Answer
$\sin\alpha=\frac{x}{\sqrt{x^{2}+1}}$
$\cos\alpha=\frac{1}{\sqrt{x^{2}+1}}$
$\tan\alpha=x$
$\csc\alpha=\frac{\sqrt{x^{2}+1}}{x}$
$\sec\alpha=\sqrt{x^{2}+1}$
$\cot\alpha=\frac{1}{x}$
Work Step by Step
Let $l$ be the length of the side with an unknown length.

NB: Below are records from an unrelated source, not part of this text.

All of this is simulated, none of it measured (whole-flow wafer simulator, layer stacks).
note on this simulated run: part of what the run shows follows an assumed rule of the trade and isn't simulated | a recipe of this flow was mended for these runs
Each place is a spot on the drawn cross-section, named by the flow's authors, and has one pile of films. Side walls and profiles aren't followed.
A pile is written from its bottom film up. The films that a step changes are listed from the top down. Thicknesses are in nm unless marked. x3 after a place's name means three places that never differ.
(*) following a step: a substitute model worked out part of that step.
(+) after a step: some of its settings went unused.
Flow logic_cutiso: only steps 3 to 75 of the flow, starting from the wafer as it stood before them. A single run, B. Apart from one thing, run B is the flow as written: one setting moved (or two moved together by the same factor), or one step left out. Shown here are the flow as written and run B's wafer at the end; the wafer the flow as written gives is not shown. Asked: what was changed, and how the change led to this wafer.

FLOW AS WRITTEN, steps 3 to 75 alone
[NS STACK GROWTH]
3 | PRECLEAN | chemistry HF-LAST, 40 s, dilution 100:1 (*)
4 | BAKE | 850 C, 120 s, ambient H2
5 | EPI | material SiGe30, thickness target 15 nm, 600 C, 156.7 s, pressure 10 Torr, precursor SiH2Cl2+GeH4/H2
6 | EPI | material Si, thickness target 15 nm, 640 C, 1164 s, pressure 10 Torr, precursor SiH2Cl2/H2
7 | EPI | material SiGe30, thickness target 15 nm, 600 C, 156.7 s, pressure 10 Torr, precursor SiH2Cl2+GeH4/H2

$l=\sqrt{(\sqrt{x^{2}+1})^{2}-x^{2}}$
$l=\sqrt{x^{2}+1-x^{2}}$
$l=\sqrt{1}$
$l=1$
$\sin\alpha=\frac{opposite}{hypotenuse}=\frac{x}{\sqrt{x^{2}+1}}$
$\cos\alpha=\frac{adjacent}{hypotenuse}=\frac{1}{\sqrt{x^{2}+1}}$
$\tan\alpha=\frac{opposite}{adjacent}=\frac{x}{1}=x$
$\csc\alpha=\frac{hypotenuse}{opposite}=\frac{\sqrt{x^{2}+1}}{x}$
$\sec\alpha=\frac{hypotenuse}{adjacent}=\frac{\sqrt{x^{2}+1}}{1}=\sqrt{x^{2}+1}$
$\cot\alpha=\frac{adjacent}{opposite}=\frac{1}{x}$